FFF: Plow Up Your Soul and Freeze Your Blood

I heard a linguist, John McWhorter, on the radio last week advocating translating Shakespeare. "Well, of course," I thought. "Why would anyone object to translating Shakespeare?" My high school theatre department put on Romeo and Juliet and then took the production to the USSR; late in the trip, we met with a Russian theatre group, and we watched our Romeo and their Juliet perform the balcony scene in English and Russian, cuing each other by pauses and body language. So it seemed obvious to me that translating Shakespeare into other languages was a good idea.

And then McWhorter made clear that he was talking about translating Shakespeare into modern English.

My first reaction was "What a lousy idea." And then I thought about it more, and I had to admit McWhorter had a point: Shakespeare is often pretty incomprehensible to a modern audience. Most people don't object to providing translations of opera, or to the subtitles in a couple recent Scottish movies that make the accents intelligible to American audiences; would it be so terrible to make Shakespeare more understandable?

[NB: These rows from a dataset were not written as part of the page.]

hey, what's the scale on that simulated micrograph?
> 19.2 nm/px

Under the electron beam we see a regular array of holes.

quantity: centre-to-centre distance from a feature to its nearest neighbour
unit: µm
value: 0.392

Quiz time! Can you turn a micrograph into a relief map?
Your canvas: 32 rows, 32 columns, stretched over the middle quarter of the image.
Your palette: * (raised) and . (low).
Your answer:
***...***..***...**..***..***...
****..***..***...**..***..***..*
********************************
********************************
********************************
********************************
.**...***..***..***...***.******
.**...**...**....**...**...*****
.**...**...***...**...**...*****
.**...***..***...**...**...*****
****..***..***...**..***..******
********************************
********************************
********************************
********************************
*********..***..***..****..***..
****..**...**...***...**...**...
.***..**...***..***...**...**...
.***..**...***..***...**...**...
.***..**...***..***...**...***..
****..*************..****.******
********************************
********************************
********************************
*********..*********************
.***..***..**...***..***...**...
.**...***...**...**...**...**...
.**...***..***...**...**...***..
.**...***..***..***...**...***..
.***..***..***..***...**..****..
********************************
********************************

(For that matter, some Shakespearean lines are incomprehensible even to the actors: I always wince when I see an actor speak a line that they obviously don't understand, and I get annoyed when they cover by inserting some random sexual innuendo to get a cheap laugh.When Hamlet says "who would fardels bear, / To grunt and sweat under a weary life," if the actor doesn't know that a fardel is a bundle, he might grab his crotch and pump his hips while saying "who would ... fardels bear, / To grunt and sweat ... under a weary life" with an insinuating intonation.... I hate that.)

The problem, as McWhorter noted, is doing a good translation. Idioms, metaphors, cultural references, and puns don't usually make much sense when translated literally. The translator has to make decisions: if one phrase doesn't translate, should it be translated into an analogous phrase in the other language? Should it be translated literally, with footnotes added?

For that matter, the cultural foundations of a story may be so alien as to preclude any sort of reasonable translation. I vaguely recall reading about an anthropologist trying to introduce an indigenous tribe to Hamlet; the tribe's social structure was such that the characters' motivations made no sense to them.

Then, too, if you use current slang when translating to modern language, you'll have to re-translate every decade or two. The language used in the '60s in translating the Bible into then-current patois is laughable today. But if you're avoiding using current slang in a modern translation, how do you deal with slang phrases in the original? (If you were translating A Clockwork Orange into Russian, would you change all the Nadsat words? Also, what do you do with terms that are already in a foreign language? If a character says "That has a certain je ne sais quois," a French translation will be lacking a certain ... well, you know. And if you're translating into Spanish, what do you do with place names like Los Angeles?)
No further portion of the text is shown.